In Remark 2.3.2 of Emily Riehl's Categorical Homotopy theory, she says "it is not always possible to construct functorial deformations into chain complexes of projectives or cochain complexes of injectives. In the absence of functorial deformations, this construction defines a total derived functor, but not a point-set level functor."

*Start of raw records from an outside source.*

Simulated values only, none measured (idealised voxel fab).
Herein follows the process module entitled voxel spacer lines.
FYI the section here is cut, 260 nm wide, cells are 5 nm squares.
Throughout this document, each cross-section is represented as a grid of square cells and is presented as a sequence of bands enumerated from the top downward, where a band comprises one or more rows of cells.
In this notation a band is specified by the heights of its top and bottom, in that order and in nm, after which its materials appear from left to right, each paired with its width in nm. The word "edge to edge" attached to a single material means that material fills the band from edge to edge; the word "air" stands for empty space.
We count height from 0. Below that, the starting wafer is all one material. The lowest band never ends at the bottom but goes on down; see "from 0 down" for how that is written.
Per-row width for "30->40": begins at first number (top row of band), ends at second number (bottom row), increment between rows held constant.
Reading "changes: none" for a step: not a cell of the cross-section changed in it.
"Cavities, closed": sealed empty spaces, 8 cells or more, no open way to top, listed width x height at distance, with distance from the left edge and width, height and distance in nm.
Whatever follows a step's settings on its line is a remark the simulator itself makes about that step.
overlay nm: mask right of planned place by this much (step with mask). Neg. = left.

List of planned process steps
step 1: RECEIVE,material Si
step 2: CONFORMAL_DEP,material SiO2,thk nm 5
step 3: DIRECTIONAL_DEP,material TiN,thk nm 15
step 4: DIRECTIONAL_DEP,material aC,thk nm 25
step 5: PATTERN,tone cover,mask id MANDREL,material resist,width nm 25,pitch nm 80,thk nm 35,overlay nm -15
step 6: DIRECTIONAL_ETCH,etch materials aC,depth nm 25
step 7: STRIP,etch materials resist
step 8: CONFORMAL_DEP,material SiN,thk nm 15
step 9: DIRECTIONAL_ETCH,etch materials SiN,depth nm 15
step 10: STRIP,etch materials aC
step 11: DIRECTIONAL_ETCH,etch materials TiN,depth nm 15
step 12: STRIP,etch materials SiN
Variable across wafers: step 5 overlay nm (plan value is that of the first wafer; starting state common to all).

She defines a total derived functor to be a Kan extension, and a point-set level derived functor is one which is a pointwise Kan extension. Here's how I interpret her remark in a more general setting:
Given homotopical categories $M$ and $N$, denoted by $\mathrm{ho}_M: M \to \mathrm{Ho}(M)$ and $\mathrm{ho}_N: N \to \mathrm{Ho}(N)$ the projections to the derived categories. Suppose we have a full subcategory $i: J \hookrightarrow M$ whose inclusion is a homotopical functor, such that every object in $M$ is quasi-isomorphic to an object in $J$. Then $i$ descends to an equivalence of derived categories $\mathrm{Ho}(J) \cong \mathrm{Ho}(M)$. Moreover, if $F: M \to N$ is a functor such that $F \circ i$ is homotopical, then $\mathrm{ho}_N \circ F \circ i$ descends to the derived functor $\mathbf{R}F: \mathrm{Ho}(M) \to \mathrm{Ho}(N).$
I have not checked that $i$ induces an equivalence of derived categories under these assumptions, but it certainly seems plausible to me. It suffices to show that any fully faithful homotopical functor descends to a fully faithful functor between derived categories, since $i$ obviously descends to an essentially surjective functor.
With regards to showing that this is composite I have defined is indeed the total right derived functor, the biggest issue is that I don't see how to get the unit natural transformation for the left Kan extension. When Emily Riehl constructed point-set derived functors via functorial deformations the natural transformation was inherited from the functorial deformation, but here I would have to construct it from scratch.
Anyway, is my conjecture correct? If so, does anyone know of a proof?